Teammate Nick Piper kindly offered his SWorks Epic as a spare bike along with Gazebo and lights. Bikescene staff Ian, Simon and Anthony donated hope batteries and Mike and Mark Bland added further lights and batteries to the collection. I was ready for action.
On arrival it was wet with most campsite cars and vans struggling in the mud. Mudguards were added for the pre-ride. The course revealed hills, a tight singletrack climb and 4 evenly spaced manmade descents. It was challenging but not too technical, with limited risk of punctures. My campervan sleep was interrupted around 1am due the cold and dampness, I pulled another duvet over my head. After the usual Pre race fettling and faffing it was soon time to depart Newcastleton guided by a piper. The pace was brisk on the first lap with Ibbett, Rothwell, Page and White leading the way. Meanwhile I stayed calm and tried to conserve energy. My pit, spectators and marshalls were very enthusiastic and encouraging. The night approached without incident with pit knowledge that I was 3rd placed vet. I asked how far ahead the next rider was to help give me focus. At this time unaware I was chasing a ghost…..

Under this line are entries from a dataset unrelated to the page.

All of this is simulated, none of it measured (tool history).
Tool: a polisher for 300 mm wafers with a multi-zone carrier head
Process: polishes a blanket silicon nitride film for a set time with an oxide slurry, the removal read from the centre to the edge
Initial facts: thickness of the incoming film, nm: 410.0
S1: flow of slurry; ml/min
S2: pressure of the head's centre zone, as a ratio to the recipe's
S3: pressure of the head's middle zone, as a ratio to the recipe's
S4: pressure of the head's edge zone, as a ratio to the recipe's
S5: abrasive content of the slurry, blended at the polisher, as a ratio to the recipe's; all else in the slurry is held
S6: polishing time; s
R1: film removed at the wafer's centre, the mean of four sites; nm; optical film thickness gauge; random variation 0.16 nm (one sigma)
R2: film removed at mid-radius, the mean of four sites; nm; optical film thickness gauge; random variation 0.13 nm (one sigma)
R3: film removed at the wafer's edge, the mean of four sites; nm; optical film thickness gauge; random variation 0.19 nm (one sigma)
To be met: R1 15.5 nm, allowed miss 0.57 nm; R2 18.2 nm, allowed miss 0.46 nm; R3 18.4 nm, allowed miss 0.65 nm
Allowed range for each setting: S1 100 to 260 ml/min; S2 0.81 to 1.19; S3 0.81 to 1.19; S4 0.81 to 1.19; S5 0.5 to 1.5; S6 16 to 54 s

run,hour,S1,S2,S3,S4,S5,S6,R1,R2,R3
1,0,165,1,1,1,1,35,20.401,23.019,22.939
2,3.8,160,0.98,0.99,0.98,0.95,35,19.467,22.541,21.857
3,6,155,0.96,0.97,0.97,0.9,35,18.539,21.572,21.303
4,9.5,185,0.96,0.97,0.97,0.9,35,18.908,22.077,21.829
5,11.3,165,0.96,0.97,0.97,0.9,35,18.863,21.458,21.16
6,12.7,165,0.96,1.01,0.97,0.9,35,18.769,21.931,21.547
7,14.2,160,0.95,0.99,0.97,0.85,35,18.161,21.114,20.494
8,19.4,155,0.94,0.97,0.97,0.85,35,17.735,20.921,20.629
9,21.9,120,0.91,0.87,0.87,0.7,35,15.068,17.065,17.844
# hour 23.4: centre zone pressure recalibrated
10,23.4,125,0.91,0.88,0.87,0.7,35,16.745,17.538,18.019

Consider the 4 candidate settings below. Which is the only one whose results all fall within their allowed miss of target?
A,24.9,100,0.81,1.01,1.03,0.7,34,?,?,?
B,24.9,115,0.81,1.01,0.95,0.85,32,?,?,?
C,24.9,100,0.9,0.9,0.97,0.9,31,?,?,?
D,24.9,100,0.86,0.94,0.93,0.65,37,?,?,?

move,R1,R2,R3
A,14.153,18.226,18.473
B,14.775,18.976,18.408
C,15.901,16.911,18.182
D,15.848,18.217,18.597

Meanwhile in pitsville I had been eating, bananas, bars and gels. Paula and Laura started surprising me each lap with hot tea, porridge, jaffa cakes, jelly babies, hot tortillas, spaghetti and my surprise favourite mashed potatoes. Around this time I noticed my right eye was blurry and requested some saline. Ron showed some concern and asked the usual first aid questions.
Lights were added to the helmet and bike with precision charge and change routines for batteries. Bikes were cleaned and changed when needed. I started to press on the climbs in the dark. Night riding was fun and interesting; my right eye was still blurry. SIP events and competitors occupy the Rock UK chalets on site with the main race course passing between chalets. I was aware of cowbells, loud music, gazebos, fairy lights, barbeques, international flags and lots of verbal encouragement. This created a continental alpine atmosphere which was great for motivation at night. I especially appreciated the mysterious voice shouting “use it” each lap. Another memorable moment was passing a man in a gorilla suit fishing on a footbridge.
Having looked at race results and laps patterns for 15 years I considered that this is when small gains accumulate. However each time I returned to the pit large gaps were pulling away from me in an irregular way. I had seen gorillas in the misty dark night, could my mind be playing tricks on me. Who was this mysterious ghost rider?
I was informed that the rider (no 147 who was riding 24h distance) had announced on his 3rd lap to the organisers that he would attempt to contest the hot lap time (the prize was a top of the range giro helmet). To everyone’s surprise he smashed pro rider Matt Pages time (who was competing in the 12h distance) by 4 minutes! Then 2011 European 24h veteran champion Mark Spratt and others passed the same rider 3 times within the same lap! I was frustrated, getting tired and the right eye was no better. I decided to keep one eye (literally) on the rider behind. At pitsville they agreed that I could finish after 2 more laps to gain a podium position. So that was it, after 16 laps in 21h 15 I finished and had completed my first 24 solo. So where did I finish?
Sara at SIP events agreed there were anomalies with rider no. 147. Other competitors had made protests and all would be revealed. After a shower and bacon and egg butty I felt better and my vision was restored. I waited for Mark Spratt to compete his 20th lap, an awesome performance to win the UK and European solo vets category for a second time. Mark passed ghost rider’s bike (but no rider) on the final descent. Shortly afterwards ghost rider appeared sprinting into the main arena and dramatically collapsed Alastair Brownlee style over the finish line!
After a thorough investigation and rider interviews the outcome from Sara and Paul at SIP events was to DQ rider no. 147. He admitted to possibly getting lost and disorientated during at least 2 laps, including the hot lap.
The outcome promoted me to 2nd place veteran behind Mark and also the overall 24h rookie champion’s jersey (7th overall). I was totally stoked and also received an exposure toro lightset as part of the very generous prize list. This means I no longer have to borrow reliable lights for the next one. I loved the whole experience and would recommend it to anyone. However, racing is the easy bit, without the support of my pit team, MTB Guisborough teammates and all the staff at Bikescene, this would never have been possible. A special mention must go to Rich Wilson, Master mechanic at Bikescene for ensuring my bike was mechanically sound and Gary and Darren at work for keeping my legs in top working order.
And finally, my initial inspiration for competing in 24h of exposure was reading Mark Spratt’s report on winning 3 jerseys at the same event last year. This year I got to meet him, top, top bloke …and now a friendly rival.